Event summary combining transcript, slides, and related documents.

Logotype for Ryman Healthcare Ltd

H1 2025 earnings summary

26 May, 2026

Executive summary

  • Net profit after tax fell 50% to $94.4 million for the six months ended 30 September 2024, with negative cash flow from existing operations and a renewed board and executive team, including a new CEO and functional structure.

  • Revenue rose 10% year-over-year to $366.3 million, driven by increased care and village fees, new openings, and higher deferred management fees.

  • Significant business improvement initiatives delivered $18 million in annualised savings, with further cost reductions targeted and a new pricing structure launched.

  • Major accounting policy changes and restatements were implemented for greater transparency and comparability, including DMF revenue recognition and reclassification of development land.

  • No interim dividend declared; dividend policy to be reviewed in FY26.

Financial highlights

  • Net profit before tax and fair value movements was a loss of $79.8 million, down year-over-year; net profit after tax was $94.4 million, down 50% from $187.1 million.

  • Revenue rose to $366.3 million, up 10% year-over-year, while operating expenses increased 18% to $351.7 million.

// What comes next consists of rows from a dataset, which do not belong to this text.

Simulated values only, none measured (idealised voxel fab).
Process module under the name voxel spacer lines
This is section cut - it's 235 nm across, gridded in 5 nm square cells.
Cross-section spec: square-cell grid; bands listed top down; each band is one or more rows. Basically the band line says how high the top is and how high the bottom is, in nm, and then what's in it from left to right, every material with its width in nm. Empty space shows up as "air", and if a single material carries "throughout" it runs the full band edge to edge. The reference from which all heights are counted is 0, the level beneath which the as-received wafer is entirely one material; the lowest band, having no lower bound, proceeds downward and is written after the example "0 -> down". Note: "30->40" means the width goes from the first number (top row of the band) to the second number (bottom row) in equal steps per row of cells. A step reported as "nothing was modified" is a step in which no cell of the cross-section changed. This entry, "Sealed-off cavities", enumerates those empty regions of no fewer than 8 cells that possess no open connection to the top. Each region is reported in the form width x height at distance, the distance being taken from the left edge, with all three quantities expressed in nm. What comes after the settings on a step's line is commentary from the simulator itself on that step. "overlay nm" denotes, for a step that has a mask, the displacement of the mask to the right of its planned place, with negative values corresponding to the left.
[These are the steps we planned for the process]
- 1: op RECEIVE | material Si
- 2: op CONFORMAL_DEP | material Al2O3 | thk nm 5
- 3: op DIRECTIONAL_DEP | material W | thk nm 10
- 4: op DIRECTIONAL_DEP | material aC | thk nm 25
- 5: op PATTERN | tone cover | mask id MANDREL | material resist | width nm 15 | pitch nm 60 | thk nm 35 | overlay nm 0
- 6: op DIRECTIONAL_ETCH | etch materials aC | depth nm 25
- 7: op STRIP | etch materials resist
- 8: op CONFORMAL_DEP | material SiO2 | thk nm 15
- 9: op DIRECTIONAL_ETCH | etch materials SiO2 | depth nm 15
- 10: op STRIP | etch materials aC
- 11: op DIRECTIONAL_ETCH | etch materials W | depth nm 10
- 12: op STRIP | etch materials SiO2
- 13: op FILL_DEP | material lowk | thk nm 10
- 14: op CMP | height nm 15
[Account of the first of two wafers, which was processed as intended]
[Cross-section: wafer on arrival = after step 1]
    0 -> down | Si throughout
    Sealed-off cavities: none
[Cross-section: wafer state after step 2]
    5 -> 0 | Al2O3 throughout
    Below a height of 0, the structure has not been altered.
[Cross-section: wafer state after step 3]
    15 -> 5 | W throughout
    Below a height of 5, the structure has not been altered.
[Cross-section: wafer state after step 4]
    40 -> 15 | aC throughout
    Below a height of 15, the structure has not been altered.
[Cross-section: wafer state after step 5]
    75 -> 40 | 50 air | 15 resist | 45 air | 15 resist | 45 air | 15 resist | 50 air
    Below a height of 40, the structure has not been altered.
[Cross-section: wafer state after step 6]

  • Cash flow from existing operations was -$7.8 million, down $24.8 million year-over-year; cash flow from development improved to -$44.7 million, a $132 million improvement.

  • Gross receipts from ORA sales reached $651.4 million, up 5% year-over-year; gross resale margin compressed to 26.6%.

  • Net interest-bearing debt at period end was $2.56 billion, with gearing at 37.3%.

Outlook and guidance

  • Free cash flow for FY25 now expected to be negative $50–100 million, revised from previous positive guidance, as settlements are deferred into FY26.

  • Capital expenditure guidance reduced to $625–675 million.

  • Delivery/build rate of retirement units and aged care beds expected at the top end of 850–950.

  • Further business improvement savings targeted by end of FY26.

  • Challenging economic and housing market conditions in New Zealand and Victoria expected to persist, impacting settlements and margins.